#72 in my ranking of John Ford’s filmography.
This is the dangerous part of not worrying too much about the pieces that feed into your ending. Yes, everything in the ending was set up, but the first bulk of the film is so overstuffed, unfocused, and downright dull that the fact that the ending is a fulfillment of the rest of the story ends up not meaning all that much. The story was simply not that interesting to begin with. This is an increasingly rare misstep in Ford’s burgeoning career.

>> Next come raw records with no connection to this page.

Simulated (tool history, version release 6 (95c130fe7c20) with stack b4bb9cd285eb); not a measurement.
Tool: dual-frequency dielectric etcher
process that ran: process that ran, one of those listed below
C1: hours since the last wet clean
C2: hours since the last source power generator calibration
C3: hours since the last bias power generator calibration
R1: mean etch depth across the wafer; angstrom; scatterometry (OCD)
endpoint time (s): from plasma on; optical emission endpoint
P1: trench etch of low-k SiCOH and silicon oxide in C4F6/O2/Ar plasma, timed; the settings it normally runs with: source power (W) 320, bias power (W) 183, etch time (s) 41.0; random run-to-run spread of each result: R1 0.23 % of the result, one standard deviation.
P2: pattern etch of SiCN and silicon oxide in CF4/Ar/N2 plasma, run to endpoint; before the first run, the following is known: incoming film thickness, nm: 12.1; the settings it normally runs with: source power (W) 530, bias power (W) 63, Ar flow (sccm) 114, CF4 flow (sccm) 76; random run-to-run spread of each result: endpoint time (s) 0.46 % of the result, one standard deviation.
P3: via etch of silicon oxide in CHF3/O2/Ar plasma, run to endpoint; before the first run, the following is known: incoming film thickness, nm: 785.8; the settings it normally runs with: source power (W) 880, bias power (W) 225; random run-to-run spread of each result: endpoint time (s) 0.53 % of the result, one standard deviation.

Born Reckless tells the story of Louis Beretti (Edmund Lowe), a low-level hood in his little corner of New York City. He and his friends run a small time racket, mostly trying to rob jewelry stores. I will say one thing about this film: it’s opening shot is great, just absolutely great. It’s a tracking shot that follows a truck full of soldiers heading off to join in the fight in Europe singing “Over There”, the perennial soldierly anthem of World War I, continuing forward after the truck turns to the right, and we see the lookout man in front of the jewelry store. This is strong, economical, and visual filmmaking and storytelling that’s creating a stark impression of the contrast between the young men going off to war and the young men staying behind to commit crimes.
The heist gets aborted when their wheelman attracts too much attention, and they get away safe. Louis heads home where his immigrant mother and father, speaking in broken English with Italian accents, welcome him home with open arms while his kid sister, Rosa (Marguerite Churchill) is hosting a young man in the other room. The young man is hoping to marry Rosa, and Louis needs to take him to his friends to size him up, much to the dismay of one of his gang who had had sights on Rosa. The police pick Louis and some of his gang up, though, and in a move that seems like only could happen in a movie, the judge sends Louis to fight on the front lines of the war, keeping any charges in limbo until he returns.
The movie then becomes a World War I soldiering movie, complete with an introduction to the loosest and most information start to basic training I’ve ever seen, baseball in France, and a hurried battle scene that’s more a collection of moments than anything. And before you know it, we’re back to New York.
This movie really does take on way too much. I thought the film was going to stay in France for the bulk of the film when it came up. It made sense. It would be the personal journey of a young, listless, and criminal man learning duty and honor in the service of his country, but it’s over before we get a sense of much of anything.
Louis comes back, falls for the sister of a friend he made back in France but she’s due to marry someone else. He ends up running a huge nightclub somehow while his old gang kind of just remain in the old neighborhood. There’s a kidnapping plot introduced with about twenty minutes left, an assassination, and the ending really does use all the elements that came before. However, none of that matters because by the halfway point I was just bored by what I was watching.
Nothing was connecting. We just kept jumping from one storyline to another. It never felt like we were following one man on a journey with an emotional core. It was just a series of scene strung together and cut down to the bone. So, the mechanics of the story are there, but the emotional hook is missing.
Born Reckless is more of what I expected from this era of Ford when I started. There’s a technical polish obviously present in terms of the production, but ultimately it’s a poorly written and rushed affair that doesn’t really highlight Ford’s strengths all that well. This is a disappointment considering the strength of the films that have come before it, warts and all. This is mostly just warts.